It's uncanny how Daniel Silva keeps doing this. The opening chapters of his new espionage thriller,

House of Spies

, feel as if ripped from the headlines. There's a devastating ISIS terror attack, with hundreds killed in the West End of London. But when Silva created the scenario in his book, the real attack hadn't happened yet. The scale of the real and imagined attacks are very different. Yet

House of Spies

still feels quite prescient. What's more, it follows last year's

The Black Widow

, which was written before - but published after - the attacks in Paris and Brussels that eerily mirrored his work.

House of Spies is also one of Silva's most entertaining books. In it, Gabriel Allon - the formidable spy, assassin and art restorer (a character often referred to as the "Jewish James Bond") - concocts a crazy/brilliant scheme to track down and trap Saladin, the notorious ISIS leader who masterminded the attacks in both books.

Gabriel, now officially in charge of Israeli intelligence, first plunders the bank accounts of the Syrian ruler, stealing half a billion dollars to pay for his caper. Then he sets up two agents to pose as a Russian gun merchant and his pampered wife, new owners of a lavish villa on the French Riviera.

It's all part of an elaborate long con to win the trust of one of the richest men in France, a seemingly legitimate businessman who actually traffics in drugs that finance Saladin's ISIS operations.

In short, Gabriel baits the hook and reels in the big fish by spending obscene amounts of money for property and paintings in Saint Tropez and then throwing a series of hedonistic all-night parties. It's hard to imagine an agency actually using such an approach to combat terrorism. But in the hands of Silva, the most gifted espionage writer in the genre today, it works.

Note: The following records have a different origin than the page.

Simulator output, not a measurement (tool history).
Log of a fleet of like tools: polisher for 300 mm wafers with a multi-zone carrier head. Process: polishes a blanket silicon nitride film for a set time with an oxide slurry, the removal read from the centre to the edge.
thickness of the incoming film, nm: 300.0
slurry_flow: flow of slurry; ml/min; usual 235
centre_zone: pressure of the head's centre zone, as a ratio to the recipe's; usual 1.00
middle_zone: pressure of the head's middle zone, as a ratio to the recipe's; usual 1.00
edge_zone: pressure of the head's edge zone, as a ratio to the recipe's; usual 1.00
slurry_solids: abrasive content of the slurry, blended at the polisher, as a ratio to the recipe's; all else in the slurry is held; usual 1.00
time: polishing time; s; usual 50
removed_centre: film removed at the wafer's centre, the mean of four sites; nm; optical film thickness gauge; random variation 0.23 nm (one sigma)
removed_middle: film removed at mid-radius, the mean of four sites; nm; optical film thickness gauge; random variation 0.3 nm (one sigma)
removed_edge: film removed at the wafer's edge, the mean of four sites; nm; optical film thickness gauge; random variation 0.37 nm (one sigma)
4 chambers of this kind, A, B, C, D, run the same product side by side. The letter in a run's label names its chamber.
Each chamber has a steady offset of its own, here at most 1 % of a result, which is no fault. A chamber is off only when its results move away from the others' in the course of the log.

It's not absolutely necessary to have read The Black Widow before cracking open House of Spies, but doing so definitely will enhance the experience. Longtime readers (this is book No. 17 in the series) will be rewarded. Recurring characters are well used, especially Christopher Keller (the assassin-turned-English spy), Julian Isherwood (the English art dealer), and Natalie Mizrahi (the French doctor-turned-undercover operative). This book also removes any concerns readers might have had about Gabriel taking the top job at Mossad. His idea of "operational chiefdom" involves rolling his sleeves up and getting dirty.

We wouldn't have this intellectual man of action any other way.